ATmega16KCS

20221007.5

Continue from: Programming Microcontrollers: ATMEGA16A (programmingmicrocontrollerskohcs.blogspot.com)

IAR Embedded Workbench for Microchip AVR 7.30.5

AVRDUDESS 2.14


20221008.6


This would be a rather straight forward set up for the hardware.

Although it is a continuation, some rewriting may be useful.

IAR Embedded Workbench

            Create a New C main Project

            Select ATmega16 as the processor

            Select ‘Other’ for the linker output

            Make the active project

 

AVRDUDESS

            Select the appropriate programmer

            Detect the MCU

            Open the ‘.90’ file produced by the Workbench

            Flash the file to the ATmega16

                        Some 100+ bytes would be written.


20221009.7

The following program would toggle an LED (with a series resistor) connected to Port A bit 0.

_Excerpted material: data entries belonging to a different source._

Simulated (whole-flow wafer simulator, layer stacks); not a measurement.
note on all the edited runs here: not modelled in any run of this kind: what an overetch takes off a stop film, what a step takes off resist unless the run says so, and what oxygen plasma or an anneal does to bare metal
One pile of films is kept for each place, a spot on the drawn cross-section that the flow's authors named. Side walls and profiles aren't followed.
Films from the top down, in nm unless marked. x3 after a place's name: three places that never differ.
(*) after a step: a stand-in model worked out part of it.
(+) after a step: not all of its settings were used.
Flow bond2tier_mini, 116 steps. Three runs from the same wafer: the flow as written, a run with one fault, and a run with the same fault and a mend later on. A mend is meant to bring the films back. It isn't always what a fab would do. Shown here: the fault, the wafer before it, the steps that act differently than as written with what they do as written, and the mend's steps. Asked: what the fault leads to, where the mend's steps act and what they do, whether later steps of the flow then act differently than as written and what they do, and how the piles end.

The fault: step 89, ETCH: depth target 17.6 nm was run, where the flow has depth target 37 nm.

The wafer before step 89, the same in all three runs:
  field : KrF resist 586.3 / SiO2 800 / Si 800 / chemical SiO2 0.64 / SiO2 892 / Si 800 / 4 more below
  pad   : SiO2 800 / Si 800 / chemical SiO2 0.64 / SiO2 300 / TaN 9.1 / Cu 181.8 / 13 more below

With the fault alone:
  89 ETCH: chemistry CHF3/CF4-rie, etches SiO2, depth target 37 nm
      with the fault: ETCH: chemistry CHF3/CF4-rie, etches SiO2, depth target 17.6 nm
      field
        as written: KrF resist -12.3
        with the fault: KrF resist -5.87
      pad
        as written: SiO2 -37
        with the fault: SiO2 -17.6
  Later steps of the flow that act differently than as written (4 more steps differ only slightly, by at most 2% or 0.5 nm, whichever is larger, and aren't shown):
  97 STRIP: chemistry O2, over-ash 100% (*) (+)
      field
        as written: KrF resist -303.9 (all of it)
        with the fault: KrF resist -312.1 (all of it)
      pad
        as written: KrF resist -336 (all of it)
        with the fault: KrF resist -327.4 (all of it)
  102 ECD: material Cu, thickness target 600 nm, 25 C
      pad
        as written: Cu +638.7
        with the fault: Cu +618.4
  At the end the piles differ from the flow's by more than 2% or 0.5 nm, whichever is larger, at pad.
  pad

//  AT01LEDt    Toggle Port A bit 0     iRC 1 MHz 

#include <iom16.h>

int main( void )

{

  int i;

  PORTA &= ~0x01 ;      // clear Bit 0 

  DDRA  |= 0x01 ;       // Bit 0 Output

  while(1){

    for(i=0;i<=30000;i++){;}    // Do not exceed 32767

    PORTA |= 0x01 ;             // set Bit 0 

    for(i=0;i<=30000;i++){;}  

    PORTA &= ~0x01 ;            // clear Bit 0 

  }

}

This is assuming that the MCU is running at 1-MHz with the default Fuse Low Byte of 0xE1.

The Fuse Low Byte can be written with 0xE4 to change the clock to 8 MHz.

The LED would then blink rapidly.

To blink the LED more slowly, the software delay has to be lengthened.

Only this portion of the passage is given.